Porcelain – The definition from the product knowledge of Holst Porzellan
Poetic definition of porcelain
This page is still under construction (wv-kh)
Created from sand, stones and earthen materials, shaped and shrunk and fired in the fire, the “white gold” is created. Hardly any other material offers so many different qualities under one name as porcelain. Chromium steel, copper, silver, gold and platinum almost naturally describe their difference to one another and thus create a hierarchy in the price expectations of the buyer. In the past, it was the noble names that gave porcelain its value and their name was a guarantee of high quality. Today this is different!
The Association of the Ceramic Industry e.V.: “…one hundred hands are needed to make a porcelain piece. Accuracy and conscientiousness are prerequisites for the production of valuable porcelain pieces. They are produced within the framework of a diverse, well thought-out manufacturing process. After the annealing firing in the kiln, the porcelain then receives its glaze firing at approx. 1,400 °C. During this process, the material is exposed to numerous random factors, such as the nature of the raw materials and the influence of the fire. Even today, despite the possibilities offered by machines, the design of the mould is still largely done by hand. Natural raw materials are carefully processed by human hands. This is exactly what gives the value of the products produced. Slight deviations in colour, shape and thickness are therefore possible and typical for the product…”.
Industry definition of porcelain
A proper definition of “porcelain” – which can be applied with legal certainty – is difficult, especially as there are no established industrial standards (DIN) and no corresponding monitoring bodies. Although porcelain is documented purely scientifically from materials science, in many places it is not defined in depth due to a lack of specialist knowledge and the economic significance of the industry. It may be that this circumstance is due to the handicraft origin of the production or because the use of porcelain as a foodstuff commodity is now subordinated to extremely strict guidelines.

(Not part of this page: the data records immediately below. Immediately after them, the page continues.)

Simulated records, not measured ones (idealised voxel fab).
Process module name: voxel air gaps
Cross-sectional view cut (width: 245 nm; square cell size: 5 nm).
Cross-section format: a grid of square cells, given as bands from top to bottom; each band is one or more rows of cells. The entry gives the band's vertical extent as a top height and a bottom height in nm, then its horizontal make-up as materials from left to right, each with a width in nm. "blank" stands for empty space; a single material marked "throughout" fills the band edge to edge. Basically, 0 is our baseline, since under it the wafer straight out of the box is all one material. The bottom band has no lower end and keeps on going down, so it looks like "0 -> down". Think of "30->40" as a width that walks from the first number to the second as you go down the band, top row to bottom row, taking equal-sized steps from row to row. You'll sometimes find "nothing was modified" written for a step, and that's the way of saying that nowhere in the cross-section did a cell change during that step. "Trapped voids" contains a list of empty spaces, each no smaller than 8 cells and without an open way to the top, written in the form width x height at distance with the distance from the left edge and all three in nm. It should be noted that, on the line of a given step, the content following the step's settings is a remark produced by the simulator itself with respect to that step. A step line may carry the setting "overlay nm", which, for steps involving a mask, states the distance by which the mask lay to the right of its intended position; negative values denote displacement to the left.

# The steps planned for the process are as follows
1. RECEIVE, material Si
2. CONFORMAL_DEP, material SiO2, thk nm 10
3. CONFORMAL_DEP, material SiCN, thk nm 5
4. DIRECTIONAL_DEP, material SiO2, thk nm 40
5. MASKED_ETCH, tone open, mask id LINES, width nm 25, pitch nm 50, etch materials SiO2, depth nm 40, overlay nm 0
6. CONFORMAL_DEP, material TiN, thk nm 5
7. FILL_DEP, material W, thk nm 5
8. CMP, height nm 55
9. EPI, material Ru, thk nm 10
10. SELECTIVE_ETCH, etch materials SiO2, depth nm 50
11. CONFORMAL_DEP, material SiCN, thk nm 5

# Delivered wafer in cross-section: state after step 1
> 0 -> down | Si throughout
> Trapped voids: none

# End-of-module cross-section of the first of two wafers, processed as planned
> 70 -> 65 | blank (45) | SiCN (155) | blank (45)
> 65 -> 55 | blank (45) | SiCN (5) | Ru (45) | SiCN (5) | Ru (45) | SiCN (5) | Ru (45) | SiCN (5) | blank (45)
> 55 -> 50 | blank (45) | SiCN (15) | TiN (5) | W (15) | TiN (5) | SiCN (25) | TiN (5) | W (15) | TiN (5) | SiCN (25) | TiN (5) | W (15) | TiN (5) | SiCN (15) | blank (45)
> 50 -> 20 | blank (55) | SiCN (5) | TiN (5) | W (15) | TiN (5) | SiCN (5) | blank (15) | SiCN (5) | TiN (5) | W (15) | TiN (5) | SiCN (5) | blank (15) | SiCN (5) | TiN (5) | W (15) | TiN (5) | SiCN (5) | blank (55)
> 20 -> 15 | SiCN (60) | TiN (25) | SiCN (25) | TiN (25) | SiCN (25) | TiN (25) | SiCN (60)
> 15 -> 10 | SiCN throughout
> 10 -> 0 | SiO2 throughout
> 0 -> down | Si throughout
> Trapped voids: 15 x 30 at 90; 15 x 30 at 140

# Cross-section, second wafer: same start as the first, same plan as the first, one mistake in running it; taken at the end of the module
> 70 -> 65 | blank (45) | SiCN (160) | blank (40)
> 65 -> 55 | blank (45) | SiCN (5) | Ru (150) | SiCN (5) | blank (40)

In addition, in some countries the term ‘porcelain’ is distinguished differently from the traditional ‘stoneware’ or ‘chinaware’. In most cases this is due to a curiosity: The biscuit firing is carried out at a higher temperature range than the glost firing (high firing) – which does not deserve this name because of precisely this curiosity. Porcelain – to distinguish it from other types of ceramics – must be analysed according to its two main components: The body (as a high fired mass) and the glaze. The glaze of the porcelain corresponds in its composition to the glass and is therefore scientifically easier to define.
Although it is commonly referred to as “feldspathic porcelain”, the porcelain shards also basically consist of approximately 65 to 80% glass, in which millions of tiny mullite and quartz crystals are embedded. This explains why “real” porcelain allows a transparent flow of light. It is mainly this property that distinguishes porcelain from other ceramic materials. Feldspar – an important raw material for porcelain – is a silicate mineral that belongs to the mixed crystal family. It has a transparent rock structure interspersed with crevices and contributes to the transparency of porcelain.
Laboratory definition of porcelain
From the theory of materials – i.e. purely chemical – porcelain belongs to the group of silicate ceramics. Silicate ceramics, as the oldest group of all ceramics, has a dominant share in fine ceramic products. Essential components of these multi-phase materials are clay and kaolin, feldspar and soapstone as silicate carriers. In addition, components such as alumina and zircon are also used to achieve special material properties, e.g. high strength.
In addition to the crystalline phases, a high proportion (> 20 %) of glass phase, the essential component of which is silicon oxide (SiO2), is usually produced during sinter firing. Due to relatively low sintering temperatures, good process control and high availability of the natural raw materials, silicate ceramics are considerably cheaper than oxide or non-oxide ceramics. The latter require elaborately produced synthetic powders and high sintering temperatures.
Silicate ceramics are used, for example, in thermal engineering, measurement and control technology, process and environmental engineering, high and low voltage technology with typical applications such as insulators, fuse cartridges, catalysts, housings and in a wide range of applications in electrical installation technology. Silicate ceramics continue to be found in the refractory sector. In porcelain, the mineral phases mullite (aluminosilicate) and quartz or alumina must be perfectly detectable, and in bone china at least Ca-phosphates.
Only a combination of materials (raw materials) and a sufficient firing temperature allows “real” porcelain to be produced.
Above 1,300 °C, the glaze of the porcelain can melt out and sinter the underlying mass. Only in this way can the hardness and strength of the body, which is so characteristic of porcelain, be achieved.
Customs definition of porcelain
The customs definition of porcelain is not intended to determine the material, but rather to determine import duties based on the cost of the material and its use. The customs classification of an imitation porcelain in tariff group 69 1111 xxx does not entitle the importer to call his imitation “porcelain”! Many – and even significant – importers and trademarks in the European Economic Area are subject to this misconception. Please read about this in the section Commodities/Characteristics/Tariffing.
Why is the definition of porcelain so important?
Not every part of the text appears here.